The reason that I think that it is better to start with evaluation competition is that good evaluation can be relatively more undependent on the search than the opposite.
people do pruning based on evaluation and even if we talk only about null move pruning it is pruning based on evaluation (the question if there is a threat or there is not a threat is evaluation based question)
It is logical to think that the question if it is good to use R=2 or R=3 or R=4 in null move pruning may be dependent on the evaluation function
so it may be better to start with weak engine because of bad search and try only to improve the evaluation function and start to work about the search only when you are happy with the evaluation.
You may have search ideas that work with bad evaluation and do not work with good evaluation so testing search ideas when you have a bad evaluation may be a waste of time because you may find that some ideas are productive with simple evaluation only to remove them later.
- Upload the engines to some website where everyone can download and run the tests in equal hardware
That I think is a good idea. We can later combine all the PGNs and have a large number of games very quickly. The problem is all engines would have to be open (or at least public), though. No problem for me at all. My program has always been and will always be open source. But is everyone okay with that? (at least the binary has to be public)
- Run the ICS tours using HGM server . Yes, this will be unfair but funny. (And yes, he has managed to make MAMER run)
I have not participated in any ICS computer tournament (but have tried human ones). At least one FICS, the operator needs to type a command to start each game? That will be quite inconvenient if we want large number of games.

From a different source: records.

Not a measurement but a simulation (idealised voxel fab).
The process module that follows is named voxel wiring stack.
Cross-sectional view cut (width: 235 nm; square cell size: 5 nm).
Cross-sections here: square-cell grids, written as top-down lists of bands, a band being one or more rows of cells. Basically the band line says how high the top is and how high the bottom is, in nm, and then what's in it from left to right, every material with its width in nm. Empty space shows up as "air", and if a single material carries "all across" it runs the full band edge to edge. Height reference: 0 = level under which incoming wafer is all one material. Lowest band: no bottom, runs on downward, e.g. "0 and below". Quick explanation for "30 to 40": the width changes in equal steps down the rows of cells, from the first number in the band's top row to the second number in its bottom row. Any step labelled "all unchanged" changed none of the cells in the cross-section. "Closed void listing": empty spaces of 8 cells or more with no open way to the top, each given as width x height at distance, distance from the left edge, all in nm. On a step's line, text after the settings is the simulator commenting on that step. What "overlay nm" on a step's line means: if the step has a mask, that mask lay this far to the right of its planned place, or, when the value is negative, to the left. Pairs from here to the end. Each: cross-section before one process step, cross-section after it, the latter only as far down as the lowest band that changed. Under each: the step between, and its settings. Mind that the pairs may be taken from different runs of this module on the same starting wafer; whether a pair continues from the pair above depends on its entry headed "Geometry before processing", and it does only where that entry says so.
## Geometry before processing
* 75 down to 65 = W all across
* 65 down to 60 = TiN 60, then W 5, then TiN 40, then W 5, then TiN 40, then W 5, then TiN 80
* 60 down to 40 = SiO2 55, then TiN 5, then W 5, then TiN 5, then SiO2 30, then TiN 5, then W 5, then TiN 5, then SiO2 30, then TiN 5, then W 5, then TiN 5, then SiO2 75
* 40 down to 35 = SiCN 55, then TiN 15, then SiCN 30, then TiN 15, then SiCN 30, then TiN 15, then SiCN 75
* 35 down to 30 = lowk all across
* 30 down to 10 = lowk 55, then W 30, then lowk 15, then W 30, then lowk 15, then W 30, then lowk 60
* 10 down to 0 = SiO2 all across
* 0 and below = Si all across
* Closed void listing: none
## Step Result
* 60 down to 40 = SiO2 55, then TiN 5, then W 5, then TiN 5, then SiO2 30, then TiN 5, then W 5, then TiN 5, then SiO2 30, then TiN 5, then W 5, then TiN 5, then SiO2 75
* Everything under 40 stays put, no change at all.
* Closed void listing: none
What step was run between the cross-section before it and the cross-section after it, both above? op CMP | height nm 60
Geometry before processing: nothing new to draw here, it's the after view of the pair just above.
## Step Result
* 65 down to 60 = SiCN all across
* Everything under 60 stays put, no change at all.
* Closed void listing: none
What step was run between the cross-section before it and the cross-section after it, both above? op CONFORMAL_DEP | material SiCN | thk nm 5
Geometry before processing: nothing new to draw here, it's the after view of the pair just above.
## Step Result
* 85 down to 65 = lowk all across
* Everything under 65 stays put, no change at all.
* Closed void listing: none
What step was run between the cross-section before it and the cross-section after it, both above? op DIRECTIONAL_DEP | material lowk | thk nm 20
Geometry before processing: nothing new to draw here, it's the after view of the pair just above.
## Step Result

For a tournament, the ICS has a so called Tournament Manager bot ("Mamer" on FICS, "Tomato" on ICC) which can start all games centrally, after the previous round finishes and it has made new pairings. The only thing the user has to do is subscribe for the tourney before it begins (by typing "mam join <nr>", where "mam" is a shortcut alias for "tell mamer"). Afterthat, everything is automatic. And even joining the tournament can be done for him by the tournament director, so the only requirement is really that the user is logged in.
Brights numbers are a little less pronounced than Glaurungs but the simple eval is still ~200 elo worse than its own.
Here are the results of a 3000 game match (4096 nodes/move) that just finished:
22.67% elo=-213, +562 -2202 =236
I think I'll run a match with longer time controls to see if that yields different results
Tord Romstad wrote:
cyberfish wrote:Ah thanks!
I just implemented the simplified eval in my engine, and in ~2 seconds (limited depth) games, it's 52-72 elo points weaker.
That's far less than I would have thought. What does your evaluation contain, apart from material and piece square tables?
I just finished a quick Silver match between the normal version of my program and an otherwise identical version with the evaluation function replaced by Toasz Michniewski's piece square table evaluation:
For a tournament, the ICS has a so called Tournament Manager bot ("Mamer" on FICS, "Tomato" on ICC) which can start all games centrally, after the previous round finishes and it has made new pairings. The only thing the user has to do is subscribe for the tourney before it begins (by typing "mam join <nr>", where "mam" is a shortcut alias for "tell mamer"). Afterthat, everything is automatic. And even joining the tournament can be done for him by the tournament director, so the only requirement is really that the user is logged in.
Hmm. In the tournaments I have played on FICS, I had to type "td PlayGame #", where # is the tourney number, to start each game.
If all we have to do is have the engine logged in, I don't mind playing on your ICS either . It has an added bonus that all (or most) of our computing power can be used all the time (simultaneous games).
I have had administrators on ICC remotely control LearningLemming with some spoofing command. If the tournament directors were allowed to do that, tournaments really could be hands off.
Well, we tried it out a few days ago, and the version of "mamer" I have really starts the games automatically. The Lasker-2.2.3 ICS has a special command to match two other users, and allows people that are on the "Tournament-Director list" to use this command.
I don't know about the reliability of all this; probably some operator supervision is advisable, as engine bots might get stuck or connections might be interrupted.
hgm wrote:I agree with Tord, btw, that for this tourney running it on unequal hardware makes no sense. But it still seemed a good opportunity to promote the idea of other such tournaments. Who needs a place like ICC for organized, pre-announced comp-comp tourneys? Their accounts policy only makes it more difficult. We could have a CCT-like tournament every month, if we wanted.
That's a really great idea. Such monthly informal tournaments sound a lot more attractive than the CCT to me. I would probably join as often as I could, both in normal and UFO tournaments.
It's probably better to start a separate thread about this, though. Most people don't read this thread.